Find all points of discontinuity of $f$,where $f$ is defined by $f(x) = \begin{cases} x^{10} - 1, & \text{if } x \le 1 \\ x^2, & \text{if } x > 1 \end{cases}$.

(A) The given function is $f(x) = \begin{cases} x^{10} - 1, & \text{if } x \le 1 \\ x^2, & \text{if } x > 1 \end{cases}$.
The function $f$ is defined for all real numbers.
Case $I$: If $c < 1$,then $f(c) = c^{10} - 1$. The limit $\lim_{x \to c} f(x) = \lim_{x \to c} (x^{10} - 1) = c^{10} - 1 = f(c)$. Thus,$f$ is continuous for all $x < 1$.
Case $II$: If $c = 1$,we check the limits at $x = 1$.

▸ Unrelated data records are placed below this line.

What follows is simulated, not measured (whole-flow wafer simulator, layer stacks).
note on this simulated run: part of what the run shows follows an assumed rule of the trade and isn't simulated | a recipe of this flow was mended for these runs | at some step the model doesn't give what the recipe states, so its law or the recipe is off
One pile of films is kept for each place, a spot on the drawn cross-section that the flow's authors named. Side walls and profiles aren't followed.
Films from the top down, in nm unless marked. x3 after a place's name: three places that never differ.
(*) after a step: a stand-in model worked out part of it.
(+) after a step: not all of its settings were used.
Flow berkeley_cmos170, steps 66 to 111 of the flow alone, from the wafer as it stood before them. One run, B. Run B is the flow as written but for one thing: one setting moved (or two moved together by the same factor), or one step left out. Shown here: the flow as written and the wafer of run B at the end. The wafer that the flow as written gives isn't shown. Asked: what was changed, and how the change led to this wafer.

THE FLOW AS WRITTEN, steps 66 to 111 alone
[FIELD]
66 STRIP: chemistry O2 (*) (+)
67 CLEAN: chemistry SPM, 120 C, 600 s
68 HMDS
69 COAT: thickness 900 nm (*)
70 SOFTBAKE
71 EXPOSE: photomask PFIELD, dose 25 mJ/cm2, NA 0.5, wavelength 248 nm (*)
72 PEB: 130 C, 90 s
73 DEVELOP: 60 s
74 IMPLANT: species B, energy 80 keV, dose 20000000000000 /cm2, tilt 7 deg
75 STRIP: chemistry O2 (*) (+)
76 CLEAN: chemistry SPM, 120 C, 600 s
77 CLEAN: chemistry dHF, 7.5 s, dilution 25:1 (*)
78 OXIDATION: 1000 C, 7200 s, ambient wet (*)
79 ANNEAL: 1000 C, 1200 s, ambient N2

The left-hand limit is $\lim_{x \to 1^-} f(x) = \lim_{x \to 1^-} (x^{10} - 1) = 1^{10} - 1 = 0$.
The right-hand limit is $\lim_{x \to 1^+} f(x) = \lim_{x \to 1^+} (x^2) = 1^2 = 1$.
Since the left-hand limit $(0)$ is not equal to the right-hand limit $(1)$,the function $f$ is discontinuous at $x = 1$.
Case $III$: If $c > 1$,then $f(c) = c^2$. The limit $\lim_{x \to c} f(x) = \lim_{x \to c} (x^2) = c^2 = f(c)$. Thus,$f$ is continuous for all $x > 1$.
Conclusion: The only point of discontinuity is $x = 1$.